Stanza five

The final stanza opens by repeating the opening lines of the poem: Aunt Julia spoke Gaelic/very loud and very fast. However a darker tone enters the poem at this point. By the time MacCaig had learned a little Gaelic, his aunt was dead, lying silenced in her grave.

The contrast between the loud, talkative vibrant Aunt Julia in life and the utter, absolute quiet of death is emphasised using enjambment to position silenced at the opening of line five. The tone seems almost accusatory, as if blaming death for suffocating and stopping her voice.

This sinister, unsettling tone continues in describing the absolute black of her grave. Unlike the comforting security of the absolute darkness of the box bed in the third stanza, the subtle shift from darkness to black conveys the frighteningly bleak void of death.

Instead of sustaining this melancholic, maudlin tone though, the speaker seems to challenge the finality of death in the line: But I hear her still, welcoming me/with a seagull’s voice She has left such a strong impression on him he can still vividly imagine her calling to him in welcome.

Her voice is loud, carrying across a hundred yards and shrill like a seagull’s piercing cry. Again, the metaphor used connects her to the natural world which played such a huge part in her life. The poem ends with the poet imagining her: getting angry, getting angry, with so many questions, unanswered.

The final word is left on a line of its own, serving to reinforce the speakers enduring sense of frustration. The ending of the poem is somewhat ambiguous and could be interpreted in a number of ways.

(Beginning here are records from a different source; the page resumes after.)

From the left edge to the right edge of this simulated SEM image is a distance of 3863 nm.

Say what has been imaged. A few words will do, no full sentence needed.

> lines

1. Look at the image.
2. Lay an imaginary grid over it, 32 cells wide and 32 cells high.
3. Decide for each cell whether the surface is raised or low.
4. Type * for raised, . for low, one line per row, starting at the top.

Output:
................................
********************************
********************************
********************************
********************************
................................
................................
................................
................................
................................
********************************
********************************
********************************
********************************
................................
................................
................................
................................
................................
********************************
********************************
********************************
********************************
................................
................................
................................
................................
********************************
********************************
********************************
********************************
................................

The questions he alludes to could represent, literally, her questions to the boy, which he was unable to answer as he had no Gaelic, or they could represent all the questions he would have loved to ask but was unable to until it was too late. Moving beyond the literal, the questions could represent the more universal queries we all have about the meaning and mysteries of life itself.

The repetition of the word angry in these final three lines suggests MacCaig is warning us to hold onto and cherish the culture and heritage of the island way of life. He is afraid if we allow it to die, like Aunt Julia, then it too will be lost forever.


One of the main themes which emerges in this poem is the sense of isolation felt by the speaker, who is frustrated by his inability to communicate effectively with this much loved relative. Despite this barrier though, he shows us that emotions can often transcend language through the obvious, almost spiritual connection and affection between the two.

On a wider level, Julia comes to symbolise elements of a distinct Scottish heritage, language and culture that are at risk of disappearing forever in the modern world.